Out For Justice (John Flynn, 1991)


Out For Justice is Cobra meets Goodfellas. I am not for one second going to suggest the film is as accomplished as Scorcese's masterpiece, but it introduces the rhythms of the mob movie in order to make the journey between traditional action movie beats much more interesting.

Crack addled wanna-be wiseguy Richie guns down a cop in broad daylight. Along with his small gang of tracksuit-wearing thugs he then cuts a path through Brooklyn, the unravelling of his sanity and self-control accelerating the body count of those that try to stand in his way. The mob wants him dead as much as the cops want him in jail. Steven Seagal's Gino Felino, an old friend and partner of the executed officer, wants him even more. And so Felino vows to hunt Richie down and bring him to justice. So far so conventional.

Out For Justice is littered with cliches, but they are dismissed as quickly as they are thrown at us. Seagal's character is a recently divorced one man army of a cop who takes no shit and dispenses brutal beatings well outside the parameters of his authority based entirely on his own sense of right or wrong. As such you'd expect the usual friction between him and his superiors, especially when flat-out asking to hunt down and kill a man. When Felino talks to his Captain about going after Richie ("Give me an unmarked and a shotgun") he receives no resistance what-so-ever. Even the Mob, who want to get Richie before Gino does, are generally co-operative and helpful even when being insulted by the renegade cop. The familiar beats are discarded as quickly as possible in order to get to the movies main purpose: To set up Richie as an utterly despicable character so that we can enjoy seeing him taken to pieces in the final act.

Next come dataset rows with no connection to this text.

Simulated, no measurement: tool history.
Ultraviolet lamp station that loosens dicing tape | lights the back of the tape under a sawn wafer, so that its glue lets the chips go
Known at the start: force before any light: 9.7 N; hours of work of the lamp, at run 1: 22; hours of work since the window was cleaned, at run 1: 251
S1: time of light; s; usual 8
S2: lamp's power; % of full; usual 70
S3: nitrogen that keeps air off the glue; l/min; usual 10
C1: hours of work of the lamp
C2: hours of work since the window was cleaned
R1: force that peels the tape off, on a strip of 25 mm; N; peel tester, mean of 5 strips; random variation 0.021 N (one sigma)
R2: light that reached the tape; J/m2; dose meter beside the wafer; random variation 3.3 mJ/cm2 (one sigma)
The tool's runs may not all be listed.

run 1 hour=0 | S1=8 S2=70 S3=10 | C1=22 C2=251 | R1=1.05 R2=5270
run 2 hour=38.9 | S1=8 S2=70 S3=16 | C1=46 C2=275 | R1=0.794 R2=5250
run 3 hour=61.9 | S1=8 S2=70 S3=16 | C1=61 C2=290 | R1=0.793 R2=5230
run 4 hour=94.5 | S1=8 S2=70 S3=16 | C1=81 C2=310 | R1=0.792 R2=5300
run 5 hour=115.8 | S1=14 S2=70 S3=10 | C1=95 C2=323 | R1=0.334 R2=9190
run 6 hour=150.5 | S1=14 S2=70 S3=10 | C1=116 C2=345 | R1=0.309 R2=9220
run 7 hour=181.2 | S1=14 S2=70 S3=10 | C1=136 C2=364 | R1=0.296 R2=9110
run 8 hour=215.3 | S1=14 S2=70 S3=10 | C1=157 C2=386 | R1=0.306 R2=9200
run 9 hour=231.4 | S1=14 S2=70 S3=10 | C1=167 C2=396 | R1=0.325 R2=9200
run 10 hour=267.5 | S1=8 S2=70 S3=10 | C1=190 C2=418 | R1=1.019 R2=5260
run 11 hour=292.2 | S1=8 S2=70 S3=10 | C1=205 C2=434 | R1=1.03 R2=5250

The stakes are really small in this movie centering on loyalty, family and tradition more than they are global terrorism or a plot to pull off the biggest heist ever. To keep the momentum it needs the movie adopts a very loose approach to performance. Characters don't (always) blurt out hack cop-speak, but converse in a naturalistic, even improvisational, way. Seagal has never been a great actor but has always been comfortable delivering dialogue naturally. Here he riffs with Italian mobsters without a problem, bringing intensity and humour into the role without it ever feeling forced. Casting actors like William Forsythe and Gina Gershon help sell this energy and having The Beatsie Boys on the soundtrack also helps a little.

There is a scene half hour in that epitomises this mix. Felino walks into a bar looking for a lead on Richie. It's the old 'cop beats up a bar of thugs' scene but is again handled in a very different way. Rather than take on everyone in a sustained action set-piece Seagal works the room, using his size, presence and charisma to hold the attention of thugs and audience alike. As a cop he is a violent brute and one you'd probably want on
charges himself, but in the movie world there is great joy to be had watching him interrogate and humiliate these career criminals. Shit gets real when a slick-hairded wiseguy calls him out for hiding behind a badge and a gun. Felino empties his clip on the ground and tells everyone the badge is their trophy. One-by-one Felino is attacked, fending them off with pool cues, a hanky full of pool balls and whatever else comes to hand. It's familiar territory but handled like a Tommy DeVito tantrum. Even Felino's put-downs shy from the usual puns and tough talk, opting to refer to his target as a "chicken-shit fucking pussy asshole" and "a fucking puke who likes to pervert kids and stuff". On paper it's no less ridiculous than seeing Chuck Norris fight an army of bar thugs in Code of Silence, yet it is handled with an eye for naturalism that convinces you he can do this rather than just showing you he can. When Seagal leaves the bar in tight close-up and with a deep electronic heart-beat scoring him, you feel he has earned every bit of his place in the narrative as a tough guy.

Which makes it all the more cathartic when he finally meets up with Richie and destroys him. Felino doesn't even break a sweat making an absolute mess of this awful prick. The guy barely gets to even lay a finger on him. Whatever Richie attacks with (frying pan, rolling pin, corkscrew) Felino uses it against him. It's brutal, nasty and really quite funny, playing more like a Rik Mayall and Ade Edmondson sketch than an action finale.


I'm not trying to say this is anything other than an action movie. Ultimately it's just as absurd and politically dodgy as any cop on a rampage flick. The moment Seagal turns up to the scene of his best friend's murder in a sleeveless top and a beret you know what kind of movie you are watching. He even knocks someone out with a sausage at one point. Despite this Out For Justice valiantly tries to legitimise itself and, in doing so, separates itself from other action movies of the time. In the end it feels like a jazz cover of an 80's rock anthem: the melody and lyrics are still cliched and obvious, it just sounds so much looser, personal and natural.